The High Court concluded that there was a valid donatio mortis causa and the house validly passed to Kenneth.

In case he was wrong, the judge added that if there was no valid donatio mortis causa then Kenneth would be entitled to a hypothetical lump sum of £75,000 on the basis that he was financially dependent on the deceased.

However, two of the charities appealed the decision to the Court of Appeal in King v Chiltern Dog Rescue and another.

The Court of Appeal held that although Mrs Fairbrother had ‘parted dominion’ with the property by handing over the deeds to the unregistered property, the first two requirements of the donation mortis causa were not satisfied:

She had not been ‘contemplating death’ as she did not have a fatal illness and nor was she about to undergo a dangerous operation or make a dangerous journey.  In other words, she was not yet on her ‘deathbed’.

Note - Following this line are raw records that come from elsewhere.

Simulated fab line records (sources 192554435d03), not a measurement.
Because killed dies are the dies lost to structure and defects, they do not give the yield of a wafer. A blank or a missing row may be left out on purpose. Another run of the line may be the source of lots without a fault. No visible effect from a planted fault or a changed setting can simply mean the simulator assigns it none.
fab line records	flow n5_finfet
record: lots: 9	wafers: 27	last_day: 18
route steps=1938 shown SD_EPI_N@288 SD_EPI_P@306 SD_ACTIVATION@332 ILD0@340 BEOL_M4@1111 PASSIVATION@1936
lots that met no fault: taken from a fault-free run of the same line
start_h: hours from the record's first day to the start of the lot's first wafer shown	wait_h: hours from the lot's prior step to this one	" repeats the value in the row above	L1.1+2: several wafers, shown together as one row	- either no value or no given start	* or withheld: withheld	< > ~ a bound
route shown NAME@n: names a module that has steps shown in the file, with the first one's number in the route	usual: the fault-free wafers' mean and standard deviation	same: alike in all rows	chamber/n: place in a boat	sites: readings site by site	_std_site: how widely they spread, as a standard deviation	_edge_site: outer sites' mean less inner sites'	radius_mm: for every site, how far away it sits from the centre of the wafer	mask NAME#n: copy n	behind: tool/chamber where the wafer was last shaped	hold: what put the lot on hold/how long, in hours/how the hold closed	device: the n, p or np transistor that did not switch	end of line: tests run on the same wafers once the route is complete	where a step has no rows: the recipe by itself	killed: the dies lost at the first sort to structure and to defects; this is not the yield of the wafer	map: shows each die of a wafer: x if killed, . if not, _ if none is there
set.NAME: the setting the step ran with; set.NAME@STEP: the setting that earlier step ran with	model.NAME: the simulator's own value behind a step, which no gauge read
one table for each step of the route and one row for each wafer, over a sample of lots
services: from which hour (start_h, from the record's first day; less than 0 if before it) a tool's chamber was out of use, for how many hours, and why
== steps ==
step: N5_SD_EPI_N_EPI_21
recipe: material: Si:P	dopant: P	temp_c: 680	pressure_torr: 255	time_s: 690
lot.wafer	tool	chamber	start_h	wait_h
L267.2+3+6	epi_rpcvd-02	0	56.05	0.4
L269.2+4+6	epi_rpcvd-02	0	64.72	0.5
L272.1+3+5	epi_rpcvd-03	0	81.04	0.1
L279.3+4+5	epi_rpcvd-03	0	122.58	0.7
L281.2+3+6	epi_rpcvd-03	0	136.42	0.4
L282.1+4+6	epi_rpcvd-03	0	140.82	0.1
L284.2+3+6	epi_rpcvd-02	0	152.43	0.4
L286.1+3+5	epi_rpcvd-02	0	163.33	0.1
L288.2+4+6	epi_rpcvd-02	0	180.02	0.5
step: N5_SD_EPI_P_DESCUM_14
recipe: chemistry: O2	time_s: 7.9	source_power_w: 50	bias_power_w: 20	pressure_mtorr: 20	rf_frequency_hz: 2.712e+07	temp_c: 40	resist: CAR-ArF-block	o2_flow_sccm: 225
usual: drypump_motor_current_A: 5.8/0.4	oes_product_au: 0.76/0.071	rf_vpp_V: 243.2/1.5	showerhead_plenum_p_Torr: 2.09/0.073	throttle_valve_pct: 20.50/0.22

She had not made a gift conditional on death.  The words she used had been “this will be yours when I go”, which a statement intent to make a Will rather than a gift.  Indeed, this was evidenced by various Wills she had tried to make in her nephews favour, none of which satisfied the legal requirements.

The nephew also appealed the first instance finding of a ‘hypothetical’ lump sum payment of £75,000 as being inadequate.  He reckoned £150,000 would be more like it.  However, the Court of Appeal said that there were no grounds for overturning the original decision.